Yuoni PS5 Review – The Golden Hour offers a compelling premise for horror. The potency of this almost magical time of day stems from a belief that the veil of reality grows thinner. Some say miracles happen, but a fear factor also generates a different energy.
Youni attempts to channel that energy, and much like the seen and unseen in the Golden Hour, the good and the bad come together in Yuoni to make something that oddly works just often enough.
Yuoni PS5 Review – Ghostly Hide And Seek Romp Is Flawed, Yet Still Worth Checking Out For Horror Fans
Urban Legend
Yuoni sees players taking on the role of Ai, a young high school girl with friends who tend to manipulate her with peer pressure. On this day, they coerce Ai to explore an old abandoned school, which is home to an urban myth regarding the spirit of a young boy who supposedly died there.

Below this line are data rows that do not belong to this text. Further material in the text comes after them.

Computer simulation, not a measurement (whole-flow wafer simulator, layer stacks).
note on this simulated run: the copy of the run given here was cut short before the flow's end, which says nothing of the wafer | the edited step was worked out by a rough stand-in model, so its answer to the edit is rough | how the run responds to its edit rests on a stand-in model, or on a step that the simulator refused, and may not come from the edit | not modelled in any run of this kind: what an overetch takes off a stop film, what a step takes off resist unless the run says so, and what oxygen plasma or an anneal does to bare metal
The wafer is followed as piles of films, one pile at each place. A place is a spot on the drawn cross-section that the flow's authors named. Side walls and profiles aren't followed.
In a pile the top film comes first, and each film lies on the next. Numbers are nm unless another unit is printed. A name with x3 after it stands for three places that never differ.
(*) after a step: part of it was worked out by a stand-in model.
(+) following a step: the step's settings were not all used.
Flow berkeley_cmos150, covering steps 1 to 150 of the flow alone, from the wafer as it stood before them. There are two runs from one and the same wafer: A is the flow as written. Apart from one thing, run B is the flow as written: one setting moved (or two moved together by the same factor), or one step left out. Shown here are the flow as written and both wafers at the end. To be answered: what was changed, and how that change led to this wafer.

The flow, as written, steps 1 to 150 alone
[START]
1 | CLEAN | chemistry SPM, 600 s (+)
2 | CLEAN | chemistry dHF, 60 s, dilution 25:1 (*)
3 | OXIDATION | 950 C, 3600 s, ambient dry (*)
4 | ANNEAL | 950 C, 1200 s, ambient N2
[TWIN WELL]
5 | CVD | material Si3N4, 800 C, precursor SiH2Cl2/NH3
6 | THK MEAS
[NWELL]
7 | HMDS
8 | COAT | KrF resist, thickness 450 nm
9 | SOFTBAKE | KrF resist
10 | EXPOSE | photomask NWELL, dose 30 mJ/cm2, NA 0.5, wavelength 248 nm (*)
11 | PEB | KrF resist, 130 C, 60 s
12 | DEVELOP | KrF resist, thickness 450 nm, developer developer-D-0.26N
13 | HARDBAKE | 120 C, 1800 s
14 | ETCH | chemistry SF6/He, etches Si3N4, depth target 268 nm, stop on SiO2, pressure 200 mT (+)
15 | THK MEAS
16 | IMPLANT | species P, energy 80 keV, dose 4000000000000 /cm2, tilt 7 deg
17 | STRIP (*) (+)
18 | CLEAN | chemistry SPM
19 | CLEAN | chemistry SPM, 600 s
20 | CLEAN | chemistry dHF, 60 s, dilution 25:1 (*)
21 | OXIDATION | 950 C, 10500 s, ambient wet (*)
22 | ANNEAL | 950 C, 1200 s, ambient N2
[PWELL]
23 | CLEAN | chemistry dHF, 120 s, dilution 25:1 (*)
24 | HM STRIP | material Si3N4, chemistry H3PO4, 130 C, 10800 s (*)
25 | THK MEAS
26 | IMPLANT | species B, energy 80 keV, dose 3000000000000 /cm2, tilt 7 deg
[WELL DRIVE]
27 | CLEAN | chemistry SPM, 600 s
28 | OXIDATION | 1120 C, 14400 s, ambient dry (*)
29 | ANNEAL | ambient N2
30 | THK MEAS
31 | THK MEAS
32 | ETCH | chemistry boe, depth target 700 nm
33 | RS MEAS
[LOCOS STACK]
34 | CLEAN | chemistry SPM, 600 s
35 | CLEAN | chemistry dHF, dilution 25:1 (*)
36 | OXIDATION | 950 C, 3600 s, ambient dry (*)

If the ghost of the boy finds you, you have to play hide and seek with him. The added stipulation comes with finding the boy’s doll and dropping it in a bucket of water, and if you can’t accomplish this before he finds you, you die. Naturally, your friends want to not only test the myth but bring in someone who seemingly lacks the moxie to handle a good scare.
However, once each level begins, Ai finds herself all alone among the undead. It’s unclear what happens to them, but it likely follows the Golden Hour theme and isolates Ai as someone more aware of spirits. From there, Ai must use every hiding place she can find in order to win this horrific game of hide-and-seek and survive.
Executing With Limitations
For me, good horror starts with smart aural presentation, especially when it comes to excluding sound. Yuoni does not fall back on cheap jump scares that rely on sharp crescendos or incoming music. Instead, it exploits the sounds that your adversaries make, let that be footfalls, moans, or slams. These effects lack clean spatial surround sound to truly benefit from a headset, but they fulfill their obligation well enough.
Making the best of things is commonplace in Yuoni, technically speaking. Nothing in this game offers any sheened polishing or hyper-realistic visuals; instead, Yuoni seemingly leans into its limitations by incorporating them into the gameplay.
The first limitation comes in enemy design. A fair few of the featured enemies stand out, but the rest pass by without much of a thought. In particular are the killer ghosts, which look like the silhouette of a dented Thin Man. These enemies only invoke terror because they do the killing, but they chase you on invisible rails, or fixed pathways, and often stand in one spot for extended periods of time between attacks before moving again.
I hated seeing Chris Walker pursue me on weird rails in Outlast, and I’m not too fussed about the similarities here, either. Yuoni works better on this front because there are no open areas, so most pursuits, apart from larger rooms, end up being linear anyway.
You ultimately forget about this most of the time because you either run from them or get knocked off the census by them. Other limitations help Yuoni’s cause, but this one is more dull than game-breaking.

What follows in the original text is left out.